Large Drupal forum migration, importer errors and limitations

Oh… I never even thought about running the importer more than once on the production data. Thanks a lot for that idea.

So basically I would do a production Drupal database dump and run a full import for however long that takes while leaving the Drupal forum open to the public, then I would put the Drupal forum in offline mode and do another database dump and load that one into the importer MySQL instance and re-run the importer script?

The only disadvantage I can see there is that any Drupal post edits or post deletions or existing user profile changes during that interval (lets call it 3 days) from initial import until the second import would not get imported, only completely new users and posts during that interval, correct?

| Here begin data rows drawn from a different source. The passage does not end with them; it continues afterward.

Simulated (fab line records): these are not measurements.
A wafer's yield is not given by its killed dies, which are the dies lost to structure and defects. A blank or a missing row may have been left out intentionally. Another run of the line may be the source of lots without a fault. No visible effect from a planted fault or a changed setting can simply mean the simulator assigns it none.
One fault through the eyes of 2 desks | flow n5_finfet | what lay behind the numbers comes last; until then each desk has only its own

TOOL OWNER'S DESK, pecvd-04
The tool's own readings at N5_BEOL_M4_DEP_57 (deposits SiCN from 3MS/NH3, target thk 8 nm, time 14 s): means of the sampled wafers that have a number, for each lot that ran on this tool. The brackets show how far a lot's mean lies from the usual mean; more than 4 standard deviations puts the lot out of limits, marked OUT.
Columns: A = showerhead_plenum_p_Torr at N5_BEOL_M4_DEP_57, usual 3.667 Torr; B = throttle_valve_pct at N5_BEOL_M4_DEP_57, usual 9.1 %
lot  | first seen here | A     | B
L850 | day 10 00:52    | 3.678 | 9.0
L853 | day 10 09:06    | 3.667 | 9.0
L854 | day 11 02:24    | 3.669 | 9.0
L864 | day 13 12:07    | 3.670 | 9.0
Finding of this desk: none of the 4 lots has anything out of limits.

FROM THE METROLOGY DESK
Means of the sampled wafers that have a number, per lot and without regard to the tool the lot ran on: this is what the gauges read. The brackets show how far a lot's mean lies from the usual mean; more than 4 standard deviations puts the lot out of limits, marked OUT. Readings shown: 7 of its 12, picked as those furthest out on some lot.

That’s right. Data that are edited will be lost. The alternative is taking the forum offline for that time. You could warn people. In practice, no one has complained.

1 Like

Cool, that sounds like a pretty reasonable compromise to minimize downtime. Thanks again for the idea.

1 Like

Just after I committed to the final production import run I was randomly checking some of the imported forum threads when I discovered a big issue. As has been the recurring theme here, it’s not really the fault of Discourse or the importer script. But it turns out that when a topic reply (“comment” in Drupal parlance) is edited it sometimes changes the created timestamp. As far as I can tell it should change the changed timestamp instead. But despite this bug in Drupal it still keeps the comment threading in order. But the way the Drupal importer script for Discourse works it apparently sorts the replies by their created timestamp (although I don’t see any ORDER clauses in the drupal.rb script). From my testing in phpMyAdmin on the Drupal database it looks like it simply needs an ORDER BY c.cid ASC to maintain the correct threading order via the original Drupal comment ID cid which is is sequential and never changes. But I’m not sure if the Discourse importer will allow sequential replies to have dates that are out of order, and/or if it will go ahead and do its own sorting by post date? I’d like to get the opinion of the original creator of the drupal.rb importer (and anybody else too obviously), would this work and would there be any unintended consequences?

I think (but don’t really know, drupal’s database makes no sense to me), that you can adjust the query to pull the created at from the original post and not the edited one.

I think that there is a table that contains the original post/time and another with the edits.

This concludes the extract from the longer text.